I am continuing to record and post episodes of my Timeless Files podcast about the TV series Timeless, now looking at Season 2. The series just keeps getting better and better. All episodes of the podcast are available at PodBean, iTunes, Stitcher, TuneIn and wherever else you get your podcasts.
I’ve been sitting on this news for a little while. I’m delighted to say my story “The Restaurant Trade” will be published in the forthcoming anthology, TALES FROM PLEXIS. These are stories set in and around Julie E. Czerneda’s Clan Chronicles books. It is a real pleasure to contribute to this. I’m greatly looking forward to reading all the stories when the book is published, which is scheduled for late 2018, from DAW.
My new free podcast discussing the TV show Timeless is live in iTunes and also available at podbean.com. Timeless is a great show and deserves a big following. Whether you’re a fan or just curious to learn more, I hope you’ll have a listen.
I’m unable to take part in NaNoWriMo this year, but now seems like a good time to reflect on taking part last year.

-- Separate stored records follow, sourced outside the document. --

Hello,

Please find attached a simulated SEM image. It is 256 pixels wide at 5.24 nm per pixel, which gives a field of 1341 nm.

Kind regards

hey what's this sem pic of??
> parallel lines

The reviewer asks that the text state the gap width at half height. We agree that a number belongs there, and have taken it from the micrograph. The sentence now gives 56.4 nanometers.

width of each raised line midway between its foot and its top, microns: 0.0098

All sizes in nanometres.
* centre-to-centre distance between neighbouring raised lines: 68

First and foremost, NaNoWriMo is about getting words down. It’s about getting used to writing every day. Sitting in the chair and doing it. Inevitably that might mean the words aren’t as good as you would hope for, and the story is not as coherent as you would wish. That’s ok. There are limits to what you can do in a month. But the main goal is to write 50K words and that’s the one thing you shouldn’t compromise on.
At the same time, I do not believe it is a good thing to write 50K words of utter crap. You can aim higher than that. You can try to push the idea in a more exciting direction every day. You can try to discover a story that you can someday stand behind and publish.
Every time you write something you learn new things about what makes a story work or not work. You learn about your own strengths and weaknesses as a writer, and see where you can improve. Most importantly you learn that you can do it. Self-doubt falls away, because you are, in fact, writing a story, and not just thinking about it.
What then if you fail? You might find that 50K words is actually too difficult for you, or that life intervenes in some way you could never have anticipated. Well, as soon as you’ve written one sentence, as soon as you’ve made a start, then you’ve succeeded to some extent. The glass really is half full with NaNoWriMo, or any other kind of actual writing. Actual writing always takes you forward. Even if you later scrap it and write something better.
But try to hit that 50K target. Have a plan. Write 1700 words every day. Or write less on weekdays but more on weekends. Track your progress. Know whether you’re ahead or falling behind. If you’re ahead keep going. Maybe even edit a little. Or think about how you would pitch this story to a publisher. What would make it stronger? If you’re behind, can you somehow devote more hours per day to the task? Or are you being too self-critical, too much of a perfectionist? This is a first draft, not a final manuscript.
Oh now I am wishing I had time for NaNoWriMo 2017. I don’t but I do have other goals for November. Best of luck to you if you’re giving it a go. Give it your best shot.
Everyone in Helsinki seemed to know the World Science Fiction convention was happening in their city. Even the airline knew they had a plane full of SF geeks, and they made a point of welcoming us. The convention itself got off to a shaky start with long queues and insufficient capacity in some of the rooms, but this was mostly sorted out by the second day.
I particularly enjoyed a panel on the subject of writing your first novel. I’m a bit past that now but it was interesting more generally about writing anything. Mysteriously, each panel had to wrap up after 45 minutes, despite having one-hour slots, often leaving me wanting more.
Food at the convention consisted mainly of burger meals. I experimented with a toasted sandwich at one point, which did not go well. The dealers room was mostly filled with books in Finnish, and people queuing up to ask George ‘Really Really’ Martin to sign something.
I got to hang out with Eeson & Becks all week and chat to them about Twin Peaks for their “Time for Cherry Pie and Coffee” podcast. Also managed at least brief chats with many writing friends who were attending, but in the bustle of a busy convention I never crossed paths with others.
Loved Helsinki itself. The food was excellent. The beer was expensive, but I expected this. It’s Scandinavia after all. Took a trip out to the island of Suomenlinna on the last full day. The island has its own brewery, as all islands should. Eventually I was forced to head home. The very efficient trains running regularly between Helsinki, the convention, and the airport, could not be faulted. Back in the UK, the service from Gatwick to Brighton was a different story.